The gaping holes in the grand Plan

  • Smruti Koppikar
  • Updated: Feb 24, 2015 22:11 IST

It is hard to peruse Mumbai's proposed Development Plan 2014-34 and not wonder at the short-sightedness of those responsible for it. The bulk of critical responses to the DP have focussed on the increased Floor Space Index which will lead to higher densities in an over-crowded city and the short shrift given to open spaces. There are at least two other aspects that are downright appalling.

The first is about slums. The DP pretends that slums – and by extension, slum-dwellers – are not a big slice of Mumbai’s reality and planning does not have to include them. To leave this section out of the grand plan and suggest that local area plans can do the job is to aggravate the existing mess that slum settlements are.

The Census 2011 showed that 43% of Mumbaiites were slum-dwellers. The Brihanmumbai Municipal Corporation (BMC), which charted out the DP, has its own detailed data sets and maps of slums across each of the 24 wards including wards with the highest slum populations. There are independent studies as well as those by international lending institutions such as the World Bank.

Yet the DP reads as if slums were a figment of our imagination. There is hardly any reference to improving their physical and social infrastructure, let alone a road-map to transform them into sustainable low-cost housing. To not plan for nearly 5.5 million people in a long-term plan such as the DP is to write the script for deepening urban inequality and strife, with enhanced roles for the land and water mafia among other thugs.

Slums are not only terrible housing enclaves, they are also economic centres. The DP has basically overlooked the informal economy of the city. This too will boom when Mumbai becomes the grand international city that is planned for. Mumbai’s chances of transforming itself into a world-class city hinge not only on increased FSI but equally on the quality of life it offers for all citizens. The Human Development Index, according to BMC data, is the lowest for those civic wards which have the highest slum populations: L, S, M-East. The DP also does not take into account one of the Prime Minister’s grand projects: Housing for All.

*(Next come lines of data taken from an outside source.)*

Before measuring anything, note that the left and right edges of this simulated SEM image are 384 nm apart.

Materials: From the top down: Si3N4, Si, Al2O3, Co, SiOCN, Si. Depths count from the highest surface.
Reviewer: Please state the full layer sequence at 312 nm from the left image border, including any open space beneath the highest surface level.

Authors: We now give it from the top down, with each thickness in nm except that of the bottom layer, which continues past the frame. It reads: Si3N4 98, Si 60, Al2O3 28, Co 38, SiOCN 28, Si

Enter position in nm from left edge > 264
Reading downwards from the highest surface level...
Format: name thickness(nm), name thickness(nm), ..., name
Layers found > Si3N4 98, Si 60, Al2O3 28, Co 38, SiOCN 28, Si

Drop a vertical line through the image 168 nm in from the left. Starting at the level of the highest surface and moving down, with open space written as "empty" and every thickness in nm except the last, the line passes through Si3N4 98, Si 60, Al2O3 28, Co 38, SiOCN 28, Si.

The second disheartening aspect is the BMC’s cynical handling of inputs that it sought from a wide range of people over the last year or so at structured workshops and interactions. A range of Mumbaiites attended these and offered suggestions and detailed presentations. It led many to believe that the civic body was finally acknowledging modern planning processes instead of relying on unelected officials to put down a plan. Environmentalists, housing activists, gender activists and informal educationists were among those who happily shared their ideas with the BMC.

The DP does not read as if these were taken seriously at all. The BMC has paid mere lip service to the concept of participatory planning. It went through the motions of consulting people but did not, ultimately, go beyond the archaic planning process in which unelected officials and lobbyists determine what goes by way of plans. That the DP does not reflect people’s suggestions is a shame. It is also a lost opportunity to broad-base planning and makes it responsive to those that the DP is meant to serve. The DP will be opened for public reactions next month. What is the point being made?

Municipal commissioner Sitaram Kunte and chief minister Devendra Fadnavis, as urban development department head, should perhaps do some “thinking” without taking sabbaticals.